MathML Logo


#Call for Papers

#General Information

#Registration

#Accommodations

#Travel

#Tutorials

#Presentations

#Schedule

    

A Lisp Subset Based on MathML

Yuzhen Xie, Stephen Watt, and Luca Padovani
The University of Western Ontario


Abstract

We are interested in an XML representation for programming languages. Could content markup of MathML be used for this purpose, especially in the setting of a functional programming language? In order to address this question we have developed an interpreter for a Scheme-like language encoded in XML. We demonstrate that, with some degree of extension to its core elements, syntax and default semantics of content MathML are quite sufficient to represent Scheme expressions. We also describe the basic architecture of the interpreter, which has been written in Java. Our work suggests that the potential of a web scripting language encoded in XML (possibly based on MathML) is very high. In particular, it offers very natural mechanisms to construct XML expressions dynamically incorporating desired XML subexpressions.


1. Content MathML as the Nucleus of a Functional Programming Language

XML (eXtensible Markup Language) [1] is used to describe structured documents by user-defined markup tags. Due to its focus on structure, XML can be easily used to create a programming language framework where all the programming constructs like control and data flow, functions, format of message passing, are encoded in XML. Programs encoded in this form could immediately have the advantages of XML, in particular standardization of the encoding format, independence of the delivery medium, easiness of parsing by standard software tools.

A natural place to start an investigation into these ideas is with the Lisp family of languages, as Lisp S-Expressions and XML are quite similar. In fact, it has been previously noted that XML documents can be represented as S-Expressions [2]. We address the question of the opposite embedding. To this aim we consider the S-Expressions of the Scheme [3] dialect of Lisp. In another paper [4], Boley has considered content markup in MathML as a sub-language for Lisp-like notation, with a view to develop a markup language for functional relations.

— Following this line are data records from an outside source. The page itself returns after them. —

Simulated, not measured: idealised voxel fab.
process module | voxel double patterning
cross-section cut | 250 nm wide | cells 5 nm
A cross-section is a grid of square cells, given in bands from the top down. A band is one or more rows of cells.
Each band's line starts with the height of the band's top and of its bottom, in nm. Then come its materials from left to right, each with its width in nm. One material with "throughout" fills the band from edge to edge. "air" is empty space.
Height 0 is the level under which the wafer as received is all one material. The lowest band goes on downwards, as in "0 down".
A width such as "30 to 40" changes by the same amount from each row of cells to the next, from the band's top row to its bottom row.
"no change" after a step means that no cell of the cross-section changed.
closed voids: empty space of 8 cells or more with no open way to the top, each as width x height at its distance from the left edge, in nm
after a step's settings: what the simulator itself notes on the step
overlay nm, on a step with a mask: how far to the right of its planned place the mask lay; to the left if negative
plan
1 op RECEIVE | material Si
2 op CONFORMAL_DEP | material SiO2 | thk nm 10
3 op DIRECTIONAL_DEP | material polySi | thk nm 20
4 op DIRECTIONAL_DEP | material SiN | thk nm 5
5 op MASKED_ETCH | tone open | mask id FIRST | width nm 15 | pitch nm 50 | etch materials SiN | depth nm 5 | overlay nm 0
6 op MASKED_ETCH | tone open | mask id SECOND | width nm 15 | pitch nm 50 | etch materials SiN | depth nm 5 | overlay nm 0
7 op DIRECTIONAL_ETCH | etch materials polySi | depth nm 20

To start with, we investigate the content markup of MathML [5] as an expression language. For example, the Scheme expression (lambda (x) (+ x x)) can be represented in MathML content markup as:

<lambda>
 <bvar><ci>x/<ci>/<bvar>
 <apply>
  <plus/>
  <ci>x</ci>
  <ci>x</ci>
 </apply>
</lambda>

Since the intent of content markup in MathML is to provide an explicit encoding of the structure underlying a mathematical expression, it is quite rich in describing lambda constructs and definitions. For instance, the apply element corresponds to a complete mathematical expression where an operator (or a function) is applied to its arguments. The lambda element is used to construct a function given a list of variables to bind (the functions' arguments) and an expression (the function's body). A declare construct associates specific properties or meanings to a mathematical object. Identifiers, numbers and symbols are encoded by ci, cn, and csymbol respectively. csymbol, in particular, can be used to extend content MathML when none of the default elements is suitable to represent a specific operator or a specific function.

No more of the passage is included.